Open drewverlee opened 3 years ago

drewverlee commented 3 years ago

I'll lead with an example.

Let's say i want to add a new feature to the todo app example. I start my REPL, the server and figwheel builds dev which produces the expected browser application. I open the file with the rules and start to add a new one by pulling in the all-todos state/triple in the :what block. But i'm not quite sure what's in it.

Ever the optimist, I select the all-todos symbol and eval it, hoping to get back a clojure data structure. Instead, i get all-todos is not defined in this context. That context being by clj repl. Next, I assume I can use query the @*session for this information, but it returns the initial state, not what i'm seeing in the browser. In this case, it wasn't hard for me to infer the state from the code and specs, but I feel there must be a better way.

To me, ideally, the symbols (e.g all-todo) would be inspectable. This might be a context issue on my end, but I thought the session was being backed on the server, so clj would be correctly tracking the state. Though given it says it's undefined, i suppose it's because it's a macro and there is no link from the symbol to any state in the ns.

More confusing is why @*session is showing me the default state. I don't imagine it's because i started the build on a future as atoms are across threads.

Let me know if you have any ideas!

oakes commented 3 years ago

The reason you can't just eval all-todos in a REPL is because it isn't a top-level var. You would have to define it using def to get that. In odoyle, if you want to get any data from the session, you need to get it using query-all. In the todo example, you could do this:

(first (o/query-all @*session ::get-all-todos))

After inserting a few todos, that looks like this for me:

{:all-todos [{:id 0, :text "wash the car", :done false} {:id 1, :text "buy groceries", :done false}]}

The ::get-all-todos rule just has all-todos, so that's the only thing you'll see in the results. So any time you want to inspect data in the session, you need to make a rule that brings that data into its :what block.

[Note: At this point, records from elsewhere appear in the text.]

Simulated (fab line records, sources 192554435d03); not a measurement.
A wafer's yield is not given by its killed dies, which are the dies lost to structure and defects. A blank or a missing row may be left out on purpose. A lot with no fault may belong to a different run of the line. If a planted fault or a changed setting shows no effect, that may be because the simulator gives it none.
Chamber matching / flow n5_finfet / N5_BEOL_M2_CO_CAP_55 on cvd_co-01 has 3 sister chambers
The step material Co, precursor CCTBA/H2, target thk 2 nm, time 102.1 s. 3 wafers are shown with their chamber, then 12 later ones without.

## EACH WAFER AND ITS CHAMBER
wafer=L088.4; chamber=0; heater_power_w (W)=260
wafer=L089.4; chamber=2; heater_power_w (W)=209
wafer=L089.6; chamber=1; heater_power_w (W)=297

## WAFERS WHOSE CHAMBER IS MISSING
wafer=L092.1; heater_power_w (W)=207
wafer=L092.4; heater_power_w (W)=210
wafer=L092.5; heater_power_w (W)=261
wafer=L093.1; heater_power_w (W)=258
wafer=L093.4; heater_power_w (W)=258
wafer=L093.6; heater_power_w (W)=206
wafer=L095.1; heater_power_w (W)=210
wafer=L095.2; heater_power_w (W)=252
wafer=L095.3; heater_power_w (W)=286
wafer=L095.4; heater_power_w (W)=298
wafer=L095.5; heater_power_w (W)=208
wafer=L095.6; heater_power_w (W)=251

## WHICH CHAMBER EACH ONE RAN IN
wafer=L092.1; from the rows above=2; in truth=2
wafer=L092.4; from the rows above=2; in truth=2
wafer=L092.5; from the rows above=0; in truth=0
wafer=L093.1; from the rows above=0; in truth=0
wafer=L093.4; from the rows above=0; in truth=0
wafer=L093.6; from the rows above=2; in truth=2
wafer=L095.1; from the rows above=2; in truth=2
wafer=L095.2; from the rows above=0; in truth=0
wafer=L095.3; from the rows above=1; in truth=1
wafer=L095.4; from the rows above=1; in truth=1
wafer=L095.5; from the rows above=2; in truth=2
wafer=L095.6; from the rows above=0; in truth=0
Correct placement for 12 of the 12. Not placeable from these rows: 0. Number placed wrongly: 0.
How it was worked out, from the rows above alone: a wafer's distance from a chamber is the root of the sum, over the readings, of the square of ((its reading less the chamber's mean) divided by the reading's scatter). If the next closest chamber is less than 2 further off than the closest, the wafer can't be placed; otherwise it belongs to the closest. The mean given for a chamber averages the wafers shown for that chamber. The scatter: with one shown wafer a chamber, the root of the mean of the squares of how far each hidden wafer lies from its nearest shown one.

drewverlee commented 3 years ago

Thanks @oakes, that's my understanding too. It seems I was evaling my cljc file in a context that didn't make, for lack of a clearer understanding, make any sense.

Currently what works for me (e.g getting the same output you demonstrate above). Is having a .dir-locals.el file

((clojure-mode . ((cider-clojure-cli-aliases . "-A:cljs")))
 (clojurescript-mode . ((cider-clojure-cli-aliases . "-A:fig"))))

So that emacs can manage to inject necessary middleware deps for Nrepl (like piggieback which lets cider understand cljs). This way I run cider-jack-in-clj, which with the main-opts, should start the webserver.

Then modifying the dev.clj file so that it just starts the server (not the figwheel build) e.g removing figwheel from that file altogether. Then using cider-jack-in-cljs it will trigger the main-opt (clojure -m figwheel.main -b dev r" which starts the fighwheel server in such a way that it seems to communicate with nrepl correctly.